Forest cover[T]he state of Vermont is helping landowners prepare for the impact of climate change on forests.

The Department of Forests, Parks and Recreation has released a new guidebook on forest management, titled “Creating and Maintaining Resilient Forests in Vermont: Adapting Forests to Climate Change.” The guidelines supplement current forest management planning and practices with adaptation strategies that could help protect forests from climate change related weather trends and projections.

The department is also updating the state’s Forest Action Plan, which will be released in September 2015.

Immediate risks to forests due to climate change are increases in chance of fire and changes in freeze cycles that could disrupt regular cone production, according to the guidebook.

Michael Snyder, commissioner of the Department of Forests, Parks and Recreation, says the guidebook is the first of its kind.

“In order to adapt to changes and conditions you have to pay attention and that’s really the main message of this whole work is — acknowledging that if you want to get it right you have to pay attention and it’s changing and we think having a mixed portfolio of options is the strongest way to be in a changing climate situation,” Snyder said.

The authors of the guidebook are part of the Adaptive Silviculture Work Group which includes foresters from different Vermont counties, and several representatives from the department — Sandra Wilmot, lead author of the report and the forest health specialist and climate change coordinator, and Jeffrey Briggs, project forester.

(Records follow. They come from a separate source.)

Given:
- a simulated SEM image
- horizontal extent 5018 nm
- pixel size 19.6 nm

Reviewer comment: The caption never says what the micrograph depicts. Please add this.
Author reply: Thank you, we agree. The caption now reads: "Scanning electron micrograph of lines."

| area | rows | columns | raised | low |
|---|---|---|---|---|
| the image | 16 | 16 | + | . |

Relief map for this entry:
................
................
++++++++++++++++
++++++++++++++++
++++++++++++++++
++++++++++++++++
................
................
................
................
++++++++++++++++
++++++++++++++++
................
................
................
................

“This was prepared by our staff internally with no appropriation,” Snyder said. “They were a really good team of people that were very knowledgeable and very dedicated to forest health and sustainability and this is the product of their work. I hope people appreciate it.”

Wilmot said the report took several years for the work group to create and will have different outcomes for different people.

“It was a necessary exercise for us to think about how climate change fits into our forest management,” Wilmot said.

Wilmot said that there’s a lot of uncertainty when it comes to forest management and adapting to climate change. The guidebook is sort of like an insurance policy in that they don’t always know what the risk is but they can prepare for it by planning and researching these types of documents and strategies, she said.

“I think some of the extreme weather events that we see are unpredicted and we could always do more to reduce the risk,” Wilmot said.

Trees are unpredictable, but they have a lot of “tricks up their sleeves” for surviving in the woods decade after decade, Snyder said. This is because trees have been around a long time and they’re built to deal with change; they can’t go to Florida in the winter, they have to stay where they are, he said.

Michael Snyder
Michael Snyder, commissioner of the Department of Forests, Parks and Recreation. Photo by John Herrick/VTDigger

Foresters will have to become responsible for understanding climate trends, impacts to forest ecosystems, and the adaptability of forest species, according to the guidebook.

“For some of the people this will be an eye-opener because they really haven’t incorporated some of these strategies into their management,” she said.

The guide includes strategies that maximize storage of carbon in forests, ways to limit impacts of increased water-flow, and requirements for successful forest regeneration, according to the June 2 news release.